World IP Day 2022 Emphasizes Youth Contributions to IP

Left to right: Shira Perlmutter, U.S. Copyright Office; Kathi Vidal, USPTO; Daren Tang, WIPO; Patrick Coyne, AIPLA.

It is once again World IP Day, on which the global intellectual property (IP) community celebrates IP and innovation, as well as the day that the Convention establishing the World Intellectual Property Organization (WIPO) came into force (April 26, 1970). World IP Day was first observed in 2000 in an effort by WIPO to raise awareness of the importance IP plays in fostering innovation and creativity. This year, WIPO has chosen to focus on the theme of “IP and Youth: Innovating for a Better Future,” spotlighting young entrepreneurs and innovators across the globe. There’s a youth video competition, a World IP Day Youth Gallery, and dozens of events taking place worldwide throughout the week.

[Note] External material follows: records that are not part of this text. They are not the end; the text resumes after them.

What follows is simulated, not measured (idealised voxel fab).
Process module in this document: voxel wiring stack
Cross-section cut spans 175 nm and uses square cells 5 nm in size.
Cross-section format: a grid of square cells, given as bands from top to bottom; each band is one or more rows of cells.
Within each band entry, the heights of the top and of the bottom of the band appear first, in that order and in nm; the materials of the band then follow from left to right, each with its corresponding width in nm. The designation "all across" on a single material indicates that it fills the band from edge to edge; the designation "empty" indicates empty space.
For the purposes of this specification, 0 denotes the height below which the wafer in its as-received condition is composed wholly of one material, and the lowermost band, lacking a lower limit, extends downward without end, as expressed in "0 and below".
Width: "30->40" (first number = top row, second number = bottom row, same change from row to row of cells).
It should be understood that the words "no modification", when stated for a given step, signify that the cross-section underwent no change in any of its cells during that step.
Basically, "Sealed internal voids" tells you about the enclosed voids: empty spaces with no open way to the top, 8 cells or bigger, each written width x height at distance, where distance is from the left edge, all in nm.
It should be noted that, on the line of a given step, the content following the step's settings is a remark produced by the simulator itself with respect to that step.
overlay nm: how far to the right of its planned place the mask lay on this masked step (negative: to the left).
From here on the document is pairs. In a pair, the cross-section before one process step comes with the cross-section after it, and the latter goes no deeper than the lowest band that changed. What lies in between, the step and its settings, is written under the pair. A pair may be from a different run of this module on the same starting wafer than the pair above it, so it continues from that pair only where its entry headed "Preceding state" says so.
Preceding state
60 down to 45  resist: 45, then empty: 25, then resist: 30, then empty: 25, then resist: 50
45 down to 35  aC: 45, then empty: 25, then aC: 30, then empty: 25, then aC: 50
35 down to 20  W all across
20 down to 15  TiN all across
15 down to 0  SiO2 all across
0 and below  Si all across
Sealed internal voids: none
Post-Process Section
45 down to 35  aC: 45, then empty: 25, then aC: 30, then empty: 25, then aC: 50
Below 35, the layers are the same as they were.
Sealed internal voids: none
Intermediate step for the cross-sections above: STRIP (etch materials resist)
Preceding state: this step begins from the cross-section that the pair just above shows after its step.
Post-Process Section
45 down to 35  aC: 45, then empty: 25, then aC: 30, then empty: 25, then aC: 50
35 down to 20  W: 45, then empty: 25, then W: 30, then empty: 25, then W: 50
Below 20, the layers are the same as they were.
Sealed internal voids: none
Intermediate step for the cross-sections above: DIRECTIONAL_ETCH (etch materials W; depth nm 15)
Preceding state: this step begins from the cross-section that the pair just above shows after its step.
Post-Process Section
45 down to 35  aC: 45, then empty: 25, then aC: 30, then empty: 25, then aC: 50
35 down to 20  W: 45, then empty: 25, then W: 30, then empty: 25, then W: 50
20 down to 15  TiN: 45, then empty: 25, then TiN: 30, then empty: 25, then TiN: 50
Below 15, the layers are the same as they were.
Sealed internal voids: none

The Youth Gallery is worth browsing through—there are young inventors tackling pollution, hunger and climate change; entrepreneurs delivering innovative health solutions; techies who are expanding access to everything from food to education and healthcare; cutting-edge artists, musicians and authors; and pioneering researchers.

IP Leaders Stress Outreach to Youth and Underserved Communities

The USPTO’s World IP Day event, IP For a Better Future, included a fireside chat with USPTO Director Kathi Vidal,; Register of Copyrights Shira Perlmutter; and Daren Tang, Director General of WIPO, who discussed how to promote IP adoption among young innovators. The chat was moderated by American Intellectual Property Law Association (AIPLA) President Patrick Coyne, who asked each of the IP leaders what their priorities will be in the coming year. Vidal replied quite broadly that she wants to “get back to first principles” by focusing on “what it is that’s going to incentivize innovation from everyone, especially in key tech areas, what is it that’s going to properly protect that innovation both in the United States and across the world, and then what is it that’s going to get that innovation to impact?”

Vidal took the helm at the USPTO earlier this month and so far has announced updates to promote greater transparency in Arthrex Director review requests, an upcoming request for comment on the Director review request process under Arthrex, and also published a summary of comments received following the USPTO’s December 2020 Federal Register Notice (FRN) on whether the Office’s interpretation of 35 U.S.C. section 171—specifically, the “article of manufacture” requirement—”should be revised to protect new and emerging technologies, including digital designs.”

Perlmutter said the Copyright Office will be looking at how to open up the copyright system to more participants, particularly with respect to how to modernize the Office’s IT systems and identifying underserved communities, while Tang explained that WIPO is “reimagin[ing] and rethink[ing] the role of WIPO and the role of IP in the world.” Tang said the Office is trying to move beyond the legal rights and services it administers as part of its core mission in order to better communicate how IP rights are a powerful catalyst for jobs and economic growth and to make IP more relatable, as well as more inclusive. This includes better outreach to young people, who are a major part of demographics in the developing world, as well as women and SMEs.

Senators Patrick Leahy (D-VT) and Thom Tillis (R-NC) also each delivered video remarks as part of the USPTO event. Leahy said we should be encouraging more young people of all backgrounds to participate in the patent system and plugged his bill, the “Unleashing American Innovators Act”, which he said will update the Patent Pro Bono Program, among other changes to close the innovation gap. He also said he’s making sure all USPTO fees are returned to the Office this budget.

Tillis focused on strengthening the IP system to keep the United States in the innovation lead. “Our country’s future will be built on the shoulders of today’s young engineers, scientists, creators, software developers and many other young creative and innovative people,” Tillis said.

Representatives Hank Johnson (D-GA) and Darrell Issa (R-CA) also delivered video remarks.

Other panels at the USPTO event addressed how to support IP protection and awareness in sustainable technologies.

Be an Outreach Advocate

In honor of World IP Day, the Intellectual Property Owners Association (IPO) – IPO Education Foundation (IPOEF) and the IPO D&I Outreach Subcommittee are inviting stakeholders to Host Your Own Youth Outreach Program in order “to introduce innovation and IP to the next generation of diverse innovators.” Teams should be comprised of 3-4 people with “diversity of experience, expertise, and background” and must be registered by May 1 to qualify for an IPOEF Outreach Advocate Award.